Welcome to the 20th article of our 2021 Pride Month Series! Every day in the month of June, we are highlighting a different member of the LGBTQA+ community we think is a great example of representation and dynamic characterization. We will focus on fictional characters, celebrities, and activists alike — the positive voices within the LGBTQA+ community and in mainstream media.
Today we are celebrating Raelle Collar, the lead character in Freeform’s Motherland: Fort Salem which follows the lives of three young witches entering basic training in combat magic. The show is based in an alternate, present-day America where witches ended their own persecution 300 years earlier by making a deal with the U.S. government to fight for their country. Raelle and her unit are decedents of those early witches and enlist to serve in the witches only military. Not only is the show bending the traditional gender and power roles of today, they are also making sure representation is at the forefront of the show.
We meet Raelle just before she takes her oath and enlists with the military. It’s a sacred moment for every young witch who chooses to enlist, but it’s made more poignant by the fact that Raelle’s mother, also a witch, died in combat just one year prior. Raelle is driven by grief and anger in the beginning of the show, hell bent on blazing her way to the front lines and dying an early death. Following basic training, witches are either sent to the front lines or War College where they continue their combat education. Raelle is laser focused on the former, and goes out of her way to disobey the rules of basic training. That disobedience puts her at odds with her unit mates, Abigail Bellweather and Tally Craven. In basic training you succeed or fail as a unit, so the two quickly realize Raelle is going to be the downfall of the squad if they don’t convince her to fall in line quickly.
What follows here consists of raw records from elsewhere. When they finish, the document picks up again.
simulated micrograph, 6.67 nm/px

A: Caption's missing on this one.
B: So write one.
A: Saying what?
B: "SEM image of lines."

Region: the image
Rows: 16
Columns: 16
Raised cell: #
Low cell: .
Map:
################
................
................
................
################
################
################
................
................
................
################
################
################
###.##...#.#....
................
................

It’s at Fort Salem that Raelle meets Scylla Ramshorn, a necromancer who is more than a little interested in Raelle. Scylla’s mysterious attitude and penchant for breaking the rules enchants Raelle from the get go. For Raelle, Scylla is a rebel just like her who doesn’t blindly follow orders and the two begin a steamy romance that sees Raelle ditching training to spend more time with Scylla. The catch? Viewers know that Scylla is part of the enemy group, the Spree, who are responsible for killing hundreds of people. Raelle doesn’t know about this or the manipulative lengths Scylla goes to to keep Raelle in her grasp. But much like any romance, it’s a give and take relationship. Raelle realizes Scylla isn’t willing to open up, and begins to pull away. That’s when things change for the couple. Scylla is forced to either open up or fail her “mission” (Raelle) and so Raelle gets half-truths from Scylla that pull her in deeper.
Scylla gives Raelle a sense of belonging she didn’t know she was missing, and with her help (see: mental manipulations) she begins to see things in a new light. Scylla tells her to let the army make her powerful, and Raelle begins to take her training seriously. Scylla uses Raelle’s loss to try and turn Raelle against the Army, but Scylla begins to fall for Raelle just as Raelle is falling for her. As things are looking up for Raelle her world crumbles when Scylla’s true identity is discovered. After an attack at a military wedding, Raelle is told Scylla didn’t make it out alive. Raelle spends weeks heartbroken, until her world is again turned upside down when she discovers Scylla is not only alive but is part of the Spree. The Army uses their relationship against the girls to gain information on the enemy. The emotional vulnerability allows them to penetrate Scylla’s mind while Raelle must face a horrible truth. She turns her back on Scylla at first, but she can’t deny that she was in love with her. Even after everything they went through, Raelle asks that they show Scylla mercy.
The show allows their relationship to flesh out what happens when two people from opposing sides fall in love. For Raelle, it’s about the bravery to stand up and defend the one you love. She fights for Scylla even when everyone else tells her Scylla is trouble. Raelle fights against the reality that Scylla is Spree until she is shown the cold hard truth in a cold and dark jail cell where Scylla is ruthlessly interrogated. Even after she’s suffered tremendous heartbreak, Raelle is the kind of person that is willing to see the best in Scylla. Their love story is full of complications and asks real questions. What lengths will a person go to when they are in love? Does love make us weak? Raelle is a beautiful example of a flawed human being fighting for what she believes. Freeform has put a lesbian couple at the forefront of Motherland: Fort Salem without flaunting it. They are not the ‘token gay couple’ as is sometimes seen on television. Raelle’s identity is organically introduced and treated with the same respect and story development as any other lead character. The show beautifully highlights her decision and it’s accepted universally by every character on the show, there is no homophobia for Raelle to face down in this world opening her up to challenges and character development typically afforded to the “classic straight lead.” Motherland is a breath of fresh air for anyone looking to watch a LGBTQA+ lead show.
Raelle truly embodies the spirit of Pride. She’s exactly the type of strong, fierce LGBTQA+ character we need more of on television. Season 1 of Motherland: Fort Salem was an emotional rollercoaster and we can’t wait to see what season 2 will hold. The new season begins airing Tuesday, June 22 on FreeForm. Season 1 is available to binge now on Hulu, so make sure to check it out and tune in for the new season live!